The problem is that most cryptocurrencies are money grabs or outright Ponzi schemes with zero to no meaningful use cases.
You should avoid such shitcoins, except if you want to speculate. Because, 9 out of 10, you’ll lose money on them.
Think about it: Where will demand come from if people don’t need a token to use a project’s services?
You can speculate on such shitcoins but don’t try to HODL them as long-term investments.
A token with genuine use cases and backed by a project with a sustainable revenue model will survive even the worst market crashes and come out stronger. Assuming other factors discussed in this article are in place.
Tokenomics or token economics refers to the economic design of a token, including its supply, distribution, or applications within a project’s ecosystem.
The most important questions you need to ask regarding a project’s tokenomics include:
- What is the token’s maximum, total, and circulating supply? Avoid projects with multiple tokens or unlimited supply. They’re money grabs and never do well.
- How much of the token is allocated to the team, private investors, and other insiders? And how much is allocated to the community? The more decentralised the token distribution, the better.
- What’s its current fully diluted valuation (FDV)? I love to invest in projects with very low FDV ($10,000 to $10,000,000) as they have more room to grow.
- What is the token emission or inflation rate? The slower the rate of new token creation, the slower the price is likely to fall and vice versa.
All these may sound like some serious work, but they’re not. Everything you need is available on cryptocurrency data aggregators, the project’s website and social media channels.
5. The team
A project’s team is the most critical factor for its success or failure.
When you buy into any project, you’re investing in the team behind it and betting on their competence and commitment to its success.
Nothing else discussed here can save a project with a lousy team. And even a dead project can be brought back to life with the right team.
That’s how important the team is in the grand scheme of things. They make everything else possible.
You want to invest in a project backed by a team that’s shown innovation, competence, and commitment to its success.
Here’s what to look out for and questions to ask when trying to identify a great team to invest in:
- Is the team anonymous or doxxed? Investing in teams that are doxxed or have a good reputation feels safer, but it doesn’t mean anonymous teams are bad.
- Skilled, experienced, and backed by strong advisors or private investors. If some known institutional investors have a stake in the project, they have strong credibility.
- Passionate and committed to the success of the project. A great team will go to any length to make their project successful. They love their projects like a parent loves their child.
- Is the project centralised or decentralised? And if it’s currently centralised, is it on the roadmap to decentralise it later and put control in the hands of the community through governance?
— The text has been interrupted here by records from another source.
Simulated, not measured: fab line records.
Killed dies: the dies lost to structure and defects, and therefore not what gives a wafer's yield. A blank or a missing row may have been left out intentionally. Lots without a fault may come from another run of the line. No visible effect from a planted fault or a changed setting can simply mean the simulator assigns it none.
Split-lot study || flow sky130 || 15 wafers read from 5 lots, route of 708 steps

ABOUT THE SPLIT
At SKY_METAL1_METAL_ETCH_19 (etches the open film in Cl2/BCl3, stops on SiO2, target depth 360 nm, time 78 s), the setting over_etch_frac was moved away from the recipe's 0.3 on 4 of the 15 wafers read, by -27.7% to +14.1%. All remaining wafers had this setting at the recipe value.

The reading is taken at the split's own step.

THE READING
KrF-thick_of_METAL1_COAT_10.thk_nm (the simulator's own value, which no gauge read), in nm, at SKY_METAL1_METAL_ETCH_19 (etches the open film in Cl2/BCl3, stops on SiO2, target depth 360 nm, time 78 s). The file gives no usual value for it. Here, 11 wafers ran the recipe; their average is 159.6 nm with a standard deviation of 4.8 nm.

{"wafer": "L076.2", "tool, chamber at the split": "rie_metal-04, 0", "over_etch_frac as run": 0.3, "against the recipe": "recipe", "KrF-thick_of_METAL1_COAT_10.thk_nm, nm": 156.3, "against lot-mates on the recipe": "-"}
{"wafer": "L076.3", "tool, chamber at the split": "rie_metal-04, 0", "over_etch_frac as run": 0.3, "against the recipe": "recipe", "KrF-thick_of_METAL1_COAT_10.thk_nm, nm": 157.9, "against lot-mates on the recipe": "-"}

Also, try contacting the team via email or their official social media channels and ask some questions you need answers to.
Their responses will give you valuable insight into their personality or character. Are they responsive and polite, or lousy and arrogant?
Trust your gut and instinct to reveal the team’s character, competence, and commitment. These things show.
6. Commitment to security and transparency
You don’t need to be a developer or know anything about coding to be able to understand how secure a project is.
You can look at the basic things like whether their code is open source or audited and how well they’ve stood the test of time.
However, note that open source and audited codes are not guarantees that a project can never be exploited or hacked. But they show the team’s commitment to transparency and security.
You should be suspicious of any project with an anonymous team and closed source code. It just makes it too easy for them to scam you.
Also, is the team willing to answer difficult but legitimate questions and criticisms, or are they overly defensive?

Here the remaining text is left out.